In order to obtain more relevant results from a query, I'm going to ensemble the results from different similarity modules (e.g. BM25, DFR, DFI, and IB).
Link to Similarity Modules
The ideal case is if I could say for example "\alpha_1 * BM25 + ... + \alpha_4 * IB" as the unified relevance score to be computed in the ElasticSearch. Is there any way to do that?
I'm aware of the "scripted" similarity module, but the question is can I use prebuilt similarity modules and not implement them from scratch as a script in JSON? So, just say "\alpha_1 * BM25 + ... + \alpha_4 * IB" where \alpha_i is a weight for each similarity model.
Furthermore, as far as I have checked, there is no way to do such a thing in a single index (if we use prebuilt similarity models), is it true? I mean for each similarity model we need a new index of the same data.
So, the solution I've come up with was to create multiple indices each with a unique similarity model, obtaining the results from each, and then combine them with a function F(score_1, ..., score_4). This works well but I need to handle pagination/sorting myself upon merging the results from different similarity modules.
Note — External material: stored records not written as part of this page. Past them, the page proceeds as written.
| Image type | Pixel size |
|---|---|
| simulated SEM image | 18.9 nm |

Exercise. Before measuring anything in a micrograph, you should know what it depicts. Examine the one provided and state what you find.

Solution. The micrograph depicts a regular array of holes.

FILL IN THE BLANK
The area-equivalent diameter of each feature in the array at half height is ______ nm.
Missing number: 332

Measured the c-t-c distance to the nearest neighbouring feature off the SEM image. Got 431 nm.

Given a query, to obtain top-k answers, we can ask top-k answers from each data source. This is fine for the first page of the results, but as the page number increases, we need to ask for more number of results to guarantee the retrieved amount is at least k for that specific page and it showed/ranked correctly based on (page number and page size--k--). In the presence of the sorting, additional sorting needs to be done before slicing (pagination) on this merged result, which makes it even more inefficient.
A naive algorithm takes a fair amount of results from each data source, merge them, sort them, and then slice them based on the page number and page size. Is there any efficient solution here?
Any suggestion is appreciated